Ripple CEO Touts Record Q1, Warns on CLARITY Act

Ripple CEO Brad Garlinghouse says Q1 2026 will be a record quarter after a $4B buying spree, but warns the CLARITY Act may not pass until May 2026.

Ripple CEO Touts Record Q1, Warns on CLARITY Act

What to Know

  • Ripple CEO Brad Garlinghouse told Fox Business on Friday that the company is heading for a record Q1 2026, driven by $4 billion in crypto investments made in 2025
  • Those acquisitions included Hidden Road for $1.25 billion and GTraeasury for $1 billion, representing two of the largest crypto M&A deals of the year
  • Garlinghouse pushed back his CLARITY Act timeline from end of April to end of May 2026, citing messy legislative negotiations and opposition from Coinbase over stablecoin yield rules

Ripple's record Q1 is real — but so is the nervousness underneath it. CEO Brad Garlinghouse went on Fox Business Friday morning with two messages: his company just had its best quarter ever, and U.S. crypto regulation might be moving slower than anyone hoped. That combination — genuine operational momentum paired with a creeping policy anxiety — tells you more about where Ripple actually stands than the headline numbers do.

The $4 Billion Bet That's Paying Off

Garlinghouse's case for optimism is grounded in deal volume. In 2025, Ripple deployed roughly $4 billion into the crypto space through a string of acquisitions, investments, and mergers that few companies in the industry could match. The headline deals: Hidden Road for $1.25 billion and GTraeasury for $1 billion, giving Ripple a foothold in institutional prime brokerage and treasury management respectively.

The result, according to Garlinghouse, is a company that has been "on a tear" — his words — heading into the first quarter of 2026. A record quarter, he said, without hedging. That's a meaningful claim for a company that spent years fighting the SEC while watching competitors grow. The acquisitions were essentially a bet that the regulatory clouds would eventually clear. Right now, that bet looks pretty good.

What Garlinghouse didn't detail — and what nobody pressed him on — is what 'record' actually means in this context. Revenue? Transactions? XRP on-ledger volume? The vagueness is strategic, of course. But for anyone trying to model what this means for XRP and the broader Ripple business, 'record quarter' without a number attached is only half a story.

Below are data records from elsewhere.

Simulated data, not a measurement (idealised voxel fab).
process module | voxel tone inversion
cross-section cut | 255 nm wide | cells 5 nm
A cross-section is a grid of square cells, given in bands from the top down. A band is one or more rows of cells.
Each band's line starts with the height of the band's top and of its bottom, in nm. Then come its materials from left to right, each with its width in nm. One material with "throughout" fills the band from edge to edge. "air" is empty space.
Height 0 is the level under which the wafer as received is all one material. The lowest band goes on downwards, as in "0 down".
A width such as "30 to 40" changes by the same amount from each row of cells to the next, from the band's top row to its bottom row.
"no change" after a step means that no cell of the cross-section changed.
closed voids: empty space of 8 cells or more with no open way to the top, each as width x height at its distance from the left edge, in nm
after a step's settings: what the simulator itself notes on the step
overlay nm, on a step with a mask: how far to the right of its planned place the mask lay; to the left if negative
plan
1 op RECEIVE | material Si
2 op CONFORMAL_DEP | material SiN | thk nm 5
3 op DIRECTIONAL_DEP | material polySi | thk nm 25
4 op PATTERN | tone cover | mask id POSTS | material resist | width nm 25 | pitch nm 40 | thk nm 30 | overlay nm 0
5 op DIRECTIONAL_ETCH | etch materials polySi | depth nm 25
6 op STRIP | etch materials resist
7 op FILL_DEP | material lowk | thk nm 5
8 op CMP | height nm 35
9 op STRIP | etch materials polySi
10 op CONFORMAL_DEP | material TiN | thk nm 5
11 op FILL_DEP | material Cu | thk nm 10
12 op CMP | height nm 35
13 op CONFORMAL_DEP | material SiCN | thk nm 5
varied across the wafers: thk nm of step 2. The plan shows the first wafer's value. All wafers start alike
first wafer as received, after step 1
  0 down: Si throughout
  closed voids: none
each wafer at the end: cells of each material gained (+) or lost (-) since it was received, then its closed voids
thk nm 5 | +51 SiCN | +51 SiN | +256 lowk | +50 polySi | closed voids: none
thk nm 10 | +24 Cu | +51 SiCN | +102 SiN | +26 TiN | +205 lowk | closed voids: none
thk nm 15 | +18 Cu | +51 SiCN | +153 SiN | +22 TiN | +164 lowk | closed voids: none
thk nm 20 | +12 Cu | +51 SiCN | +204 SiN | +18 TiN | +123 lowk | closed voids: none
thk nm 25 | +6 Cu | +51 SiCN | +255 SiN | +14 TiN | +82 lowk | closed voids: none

We're going to have a record quarter. We've been on a tear.

— Brad Garlinghouse, CEO of Ripple

What Does the CLARITY Act Delay Actually Mean?

The CLARITY Act — officially the Digital Asset Market Clarity Act of 2025 — is the piece of legislation the entire crypto industry has been watching. It's designed to create a proper regulatory framework for digital assets, drawing the line between securities and commodities in a way that the SEC and CFTC have spent years arguing over without resolution. Garlinghouse has been one of the loudest voices pushing for it to pass.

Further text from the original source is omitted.